Starting slave from a correct position with --base-seqno

GoogleCodeExporter commented 9 years ago

1. To which tool/application/daemon will this feature apply?

'./trepctl online' options.

2. Describe the feature in general

We would really like a simple way to:

a. Start the slave with a backup without the trep_commit_seqno table.
b. Recover from various errors easily, by starting the slave from a specific 
position.

However, currently you'll need trep_commit_seqno table when reloading the 
backup or specify many numbers for the --skip-seqno option, which becomes 
daunting as soon as you have a handful of events.

We do have a --base-seqno option, but it only works on a master and sets the 
starting log number. On a slave it does not act as we would like - we read the 
full log starting at seqno=0 and therefore have to add -skip-seqno 1,2,...,N 
where N is the number before where you would like to start. 

3. Describe the feature interface

The following needs to work on the slave:

./trepctl online --base-seqno X

It should skip all the events until X and start from there.

Original issue reported on code.google.com by linas.vi...@continuent.com on 3 Aug 2012 at 6:33

Blocking: #503
Blocked on: #777, #846

GoogleCodeExporter commented 9 years ago

Original comment by linas.vi...@continuent.com on 20 Mar 2013 at 1:39

Now blocking: #503

GoogleCodeExporter commented 9 years ago

This popped up in a customer's deployment. The way -base-seqno behaves on the 
slave currently is counter-intuitive and dangerous:

1. Put slave offline.
2. Insert a few transactions on the master.
3. Try to put slave back online at the very last event (ignore all others that 
were inserted): trepctl online -base-seqno <last_committed_seqno>.
4. Slave will go online successfully, but it will have applied *all* events, 
effectively making -base-seqno useless.

Original comment by linas.vi...@continuent.com on 13 Dec 2013 at 8:39

Added labels: FixedIn-2.2.1, FoundIn-2.0.5, Priority-High
Removed labels: Foundin, Priority-Low

GoogleCodeExporter commented 9 years ago

The option behavior is definitely confusing.   Here's the current state of 
things in the replicator. 

-base-seqno :  This option is designed to allow a master to regenerate the log 
from a seqno value other than 0.  It has no other use and should probably be 
regarded as an error in any other case.  It would also be helpful to rename it 
as it is different from choosing a restart position.  

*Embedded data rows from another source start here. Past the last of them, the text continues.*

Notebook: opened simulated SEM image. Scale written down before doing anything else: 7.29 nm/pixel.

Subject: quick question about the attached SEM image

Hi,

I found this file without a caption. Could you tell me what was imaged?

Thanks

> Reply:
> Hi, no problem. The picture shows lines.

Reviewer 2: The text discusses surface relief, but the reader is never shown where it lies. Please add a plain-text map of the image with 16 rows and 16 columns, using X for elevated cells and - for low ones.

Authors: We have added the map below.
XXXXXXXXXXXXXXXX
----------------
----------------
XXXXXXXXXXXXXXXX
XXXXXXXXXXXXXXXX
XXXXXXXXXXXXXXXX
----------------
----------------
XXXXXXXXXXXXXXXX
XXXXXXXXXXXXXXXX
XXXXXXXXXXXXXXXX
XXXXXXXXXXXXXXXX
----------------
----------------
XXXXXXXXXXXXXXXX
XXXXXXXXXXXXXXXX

-from-event:  This option allows a master to read from the DBMS log (whether 
binlog or Oracle CDC) from a particular position.  When you enter this option 
on a slave, it will cause the replicator to search forward in the log until it 
can find the event ID.  It's potentially a very slow operation.  Looking at the 
code, moreover, I don't see a simple way to force the replicator to start at a 
particular seqno when searching forward.  

There is no way to force a slave to start applying at a particular seqno using 
online options.  Moreover, slaves actually have two restart positions.  There's 
the position of the log and the position of the slave.  

1. Log position.  The THL is designed to avoid gaps in the log, as these create 
ambiguity about whether we are skipping events or the log is corrupt.  We don't 
want to skip events here or if we do we need to create a filtered event to fill 
in the gap.  Computing the gap is a little tricky since the extractor that 
pulls from the master does not know the current state of the log.  Instead it 
would have to say something like "I'm resetting the log position" and let a 
downstream applier to the log figure out what to do, which includes handling 
corner cases where the new seqno position leads to regenerating different 
records with earlier seqno values.  The log should catch trying to add earlier 
seqnos but it would still create a nasty error. 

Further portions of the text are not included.